In 1918 Uncle Leon Laquedem, born on this day 125 years ago, joined the United States Navy to fight in the Great War. Two months later Uncle Joe Laquedem joined the Marines. In that simpler time, the armed forces were run through the Department of War, though its functions were mainly ones of defense.
On June 8, 1949 George Orwell's prescient book 1984 was published. Orwell described a government in which the war department was named the Ministry of Peace, the commerce department was the Ministry of Plenty, and the department of official misinformation was named the Ministry of Truth. The sardonic names of the government departments in Orwell's dystopia are probably not why, two months later, the United States renamed the War Department the Department of Defense. Since then the Department of Defense has engaged in mostly war and very little defense. The hijackings of September 11, 2001, led by Saudi and Egyptian nationals, were the only serious foreign attack on United States territory since 1949, to which the Bush (43) administration responded by mounting a military operation (what we used to call "invading") against a nation that wasn't involved.

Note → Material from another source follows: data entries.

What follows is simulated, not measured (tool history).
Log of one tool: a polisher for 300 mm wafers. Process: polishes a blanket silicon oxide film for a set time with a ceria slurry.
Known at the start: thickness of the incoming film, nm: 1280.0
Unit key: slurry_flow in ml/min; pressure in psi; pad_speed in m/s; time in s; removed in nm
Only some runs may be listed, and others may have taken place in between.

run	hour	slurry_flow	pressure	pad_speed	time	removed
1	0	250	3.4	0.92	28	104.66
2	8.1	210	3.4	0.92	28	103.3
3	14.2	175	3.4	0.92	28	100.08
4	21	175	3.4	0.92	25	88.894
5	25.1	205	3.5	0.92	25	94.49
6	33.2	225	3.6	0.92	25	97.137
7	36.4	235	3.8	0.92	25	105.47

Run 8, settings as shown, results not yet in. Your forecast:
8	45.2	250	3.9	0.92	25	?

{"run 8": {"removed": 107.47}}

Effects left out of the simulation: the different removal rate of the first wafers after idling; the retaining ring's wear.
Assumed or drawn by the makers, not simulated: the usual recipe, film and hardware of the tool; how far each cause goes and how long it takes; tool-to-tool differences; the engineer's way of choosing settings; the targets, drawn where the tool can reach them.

Our incoming president will be dealing with three United States wars (by Wikipedia's count) that started before his first term. Mr. Trump could atone for his past disrespect for the United States military by reducing our involvement in foreign wars, as for instance by stepping down our involvement in Syria and Yemen. It's unreasonable to expect that killing off the non-military citizens of other nations will make their survivors like us more.